According to a recent Pew Forum poll , the level of support for abortion has dropped:

Between August and late October 2008, the proportion supporting legal abortion ranged from 57 percent (in mid-October) to 53 percent (in late October), before declining to 46 percent currently. Though opinion among some subgroups varied significantly across those surveys, some trends are apparent, aside from the falloff in support among men.

There has been notable decline in the proportion of independents saying abortion should be legal in most or all cases; majorities of independents favored legal abortion in August and the two October surveys, but just 44 percent do so today. In addition, the proportion of moderate and liberal Republicans saying abortion should be legal declined between August and late October (from 67 percent to 57 percent). In the current survey, just 43 percent of moderate and liberal Republicans say abortion should legal in most or all cases.

Among religious groups, support for abortion has steadily declined since August among white mainline Protestants (from 69 percent then to 54 percent currently). And just 23 percent of white evangelical Protestants now favor legal abortion, down from 33 percent in August and mid-October and 28 percent in late October.

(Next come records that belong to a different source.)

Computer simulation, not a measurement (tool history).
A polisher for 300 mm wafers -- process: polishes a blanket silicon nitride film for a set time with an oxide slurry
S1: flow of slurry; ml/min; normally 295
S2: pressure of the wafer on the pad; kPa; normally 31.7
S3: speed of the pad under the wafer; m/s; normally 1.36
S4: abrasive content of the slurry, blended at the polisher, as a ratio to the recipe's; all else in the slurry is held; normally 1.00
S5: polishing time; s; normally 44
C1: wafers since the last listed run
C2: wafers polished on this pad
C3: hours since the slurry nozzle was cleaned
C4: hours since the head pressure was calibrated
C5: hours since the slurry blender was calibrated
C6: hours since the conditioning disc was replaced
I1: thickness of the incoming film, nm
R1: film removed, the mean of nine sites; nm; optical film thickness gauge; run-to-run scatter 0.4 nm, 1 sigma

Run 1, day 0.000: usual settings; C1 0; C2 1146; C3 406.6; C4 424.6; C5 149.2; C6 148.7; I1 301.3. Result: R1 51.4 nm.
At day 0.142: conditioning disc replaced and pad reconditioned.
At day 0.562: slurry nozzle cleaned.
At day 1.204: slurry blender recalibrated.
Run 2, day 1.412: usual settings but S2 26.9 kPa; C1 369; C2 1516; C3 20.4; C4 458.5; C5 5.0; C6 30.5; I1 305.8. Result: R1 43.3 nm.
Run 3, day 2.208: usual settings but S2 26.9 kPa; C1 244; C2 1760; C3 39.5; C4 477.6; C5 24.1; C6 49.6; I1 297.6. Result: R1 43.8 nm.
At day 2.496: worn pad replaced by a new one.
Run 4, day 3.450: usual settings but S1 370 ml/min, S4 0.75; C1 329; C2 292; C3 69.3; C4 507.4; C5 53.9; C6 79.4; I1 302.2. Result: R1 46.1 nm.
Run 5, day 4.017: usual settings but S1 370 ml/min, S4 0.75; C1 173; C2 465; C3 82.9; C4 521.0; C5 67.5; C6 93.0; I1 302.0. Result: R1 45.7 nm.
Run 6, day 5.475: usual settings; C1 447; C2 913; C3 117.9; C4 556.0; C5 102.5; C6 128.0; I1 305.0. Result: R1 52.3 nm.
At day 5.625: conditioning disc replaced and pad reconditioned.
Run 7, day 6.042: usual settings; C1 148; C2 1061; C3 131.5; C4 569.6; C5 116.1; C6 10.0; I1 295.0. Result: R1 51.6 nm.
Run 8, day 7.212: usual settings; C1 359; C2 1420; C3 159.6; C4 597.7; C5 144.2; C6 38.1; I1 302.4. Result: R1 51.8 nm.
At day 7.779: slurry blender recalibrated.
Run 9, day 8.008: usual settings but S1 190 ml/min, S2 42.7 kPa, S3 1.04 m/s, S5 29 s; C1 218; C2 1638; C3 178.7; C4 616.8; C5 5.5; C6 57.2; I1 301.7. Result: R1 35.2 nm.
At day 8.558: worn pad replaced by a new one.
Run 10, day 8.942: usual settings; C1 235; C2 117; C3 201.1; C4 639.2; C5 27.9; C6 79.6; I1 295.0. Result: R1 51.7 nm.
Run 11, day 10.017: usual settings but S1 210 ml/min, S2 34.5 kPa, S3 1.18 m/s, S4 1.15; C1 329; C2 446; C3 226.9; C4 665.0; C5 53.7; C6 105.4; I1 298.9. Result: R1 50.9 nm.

The change has been less pronounced among white non-Hispanic Catholics: In August, 51 percent said that abortion should be legal in most or all cases; in both October surveys, 55 percent favored legal abortion. In the current survey, 49 percent of white non-Hispanic Catholics say that abortion should be legal while 42 percent believe it should be illegal.


Thinking about these numbers in chart form is easier, so I recommend visiting Pew’s website and taking a look. The biggest change in opinion has come from older men and women, mainline protestants, moderate Republicans, and independent voters.

Why these folks, and why the sudden decline in general? The only answer that comes to mind for me would be an increase in campaigning by pro-lifers after threats of FOCA, the reversal of the Mexico City policy, and other presidential matters, but I’m not fully satisfied with it. If other contributors have hypotheses, fire away.